A lot has changed for Kate Duchene since she was honored by the Business Journal in our inaugural General Counsel Awards event in 2010.
In 2016, she became chief executive of Resources Connection Inc. (Nasdaq: RGP), an Irvine-based global consulting firm whose clients include 89 of the Fortune 100 members.
The company, which also operates under the Resources Global Professionals (RGP) name, employs 3,600 and generated $703.4 million in revenue for fiscal 2020. It counts a market value approaching $400 million.
What are the biggest differences between the roles of a CEO and a general counsel?
“The responsibility for enterprise decision making and the fact that the buck stops with you,” Duchene told the Business Journal.

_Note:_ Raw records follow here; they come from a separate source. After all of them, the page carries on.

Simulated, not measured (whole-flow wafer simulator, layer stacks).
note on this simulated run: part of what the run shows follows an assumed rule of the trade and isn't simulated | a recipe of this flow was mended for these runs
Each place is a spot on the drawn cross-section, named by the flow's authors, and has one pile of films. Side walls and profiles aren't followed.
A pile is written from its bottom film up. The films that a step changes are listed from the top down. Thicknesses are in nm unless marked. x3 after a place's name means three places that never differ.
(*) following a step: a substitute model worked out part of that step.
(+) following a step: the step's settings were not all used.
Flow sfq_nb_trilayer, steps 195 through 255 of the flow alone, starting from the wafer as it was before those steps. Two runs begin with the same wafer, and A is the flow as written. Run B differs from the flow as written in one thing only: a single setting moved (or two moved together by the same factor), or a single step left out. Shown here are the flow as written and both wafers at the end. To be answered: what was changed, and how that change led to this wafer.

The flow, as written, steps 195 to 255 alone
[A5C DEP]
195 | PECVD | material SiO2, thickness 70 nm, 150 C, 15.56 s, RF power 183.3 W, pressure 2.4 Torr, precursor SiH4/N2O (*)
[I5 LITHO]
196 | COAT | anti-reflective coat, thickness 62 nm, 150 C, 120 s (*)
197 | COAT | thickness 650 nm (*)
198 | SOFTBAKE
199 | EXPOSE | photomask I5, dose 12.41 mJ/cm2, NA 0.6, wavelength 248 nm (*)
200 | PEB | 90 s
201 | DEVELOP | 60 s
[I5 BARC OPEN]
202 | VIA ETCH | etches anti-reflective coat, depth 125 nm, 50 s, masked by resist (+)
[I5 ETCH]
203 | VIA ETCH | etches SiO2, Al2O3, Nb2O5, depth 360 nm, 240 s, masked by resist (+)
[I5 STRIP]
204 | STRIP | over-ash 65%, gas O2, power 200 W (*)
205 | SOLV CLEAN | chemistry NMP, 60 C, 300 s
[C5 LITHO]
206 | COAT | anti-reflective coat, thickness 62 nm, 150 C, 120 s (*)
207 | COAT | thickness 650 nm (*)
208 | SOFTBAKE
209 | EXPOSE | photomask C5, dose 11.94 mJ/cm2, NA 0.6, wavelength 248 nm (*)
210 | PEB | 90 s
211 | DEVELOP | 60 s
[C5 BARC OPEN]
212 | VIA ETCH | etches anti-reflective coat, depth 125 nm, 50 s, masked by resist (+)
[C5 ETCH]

“You’re not advising a decision maker. You have to do it. You are also responsible for the culture of an organization. You have to change your mentality from a doer into an influencer, strategist and learner. I spend a lot of time reading what’s around the corner,” she said.
After taking over the top role, Duchene implemented a strategy to modernize the company, shifting from a project-based model to offering more ongoing advisory services, particularly in data integration and mergers and acquisitions. In 2019, she announced a new area of modernization to “become a more digital business.”
RGP, which was founded in 1996, grew out of Deloitte with a decentralized, branch office-based model to help finance executives with operational needs and special projects created by workforce gaps.
Duchene, a graduate of Stanford University and New York University School of Law, spent almost a decade in the 1990s as a trial lawyer negotiating labor and employment disputes at O’Melveny & Myers LLP in Los Angeles.
Then in 1999, she joined RGP where initially she managed the human resources department and then added the titles of chief legal officer and corporate secretary. After helping to take RGP public in 2000, Duchene oversaw the expansion of the company’s human resources department, including developing and managing compensation and benefits, and designing client professional services agreements for the company. She also became involved in acquisitions and advising the board of directors.
She became the company’s fourth chief executive in 2016 following the retirement of Anthony Cherbak due to health reasons.
“After thorough consideration and discussion, and recognizing Ms. Duchene’s strong performance during her term as Interim CEO, the Board unanimously agreed Ms. Duchene brings the leadership, integrity and innovative thinking necessary for the Company’s continued success and growth,” A. Robert Pisano, the lead independent director on the board, said in a statement at the time.
She’s won multiple honors from the Business Journal.
In 2017, she was one of five honorees at the Business Journal’s 23rd Annual Women in Business Awards ceremony.
It was not only business success for her in the past decade, noting that her two children went to college and now have successful careers.
“I’m proud of my children’s accomplishments,” she said. Success “is not always on the business side.”
After being CEO for almost four years, she sees the similarities between her job and that of general counsel.
“General counsels have to be persuaders too,” Duchene said. “There are many things about my legal training that have been very helpful.”
She also sees the differences, such as lawyers being able to concentrate on one issue and problem solving.
“In the CEO role, you’re going to have a lot of plates spinning at one time and you have to prioritize, reprioritize and adapt to change,” she said. “Lawyers have to get better at having a mindset to address change. The pace of change is increasing every single day.”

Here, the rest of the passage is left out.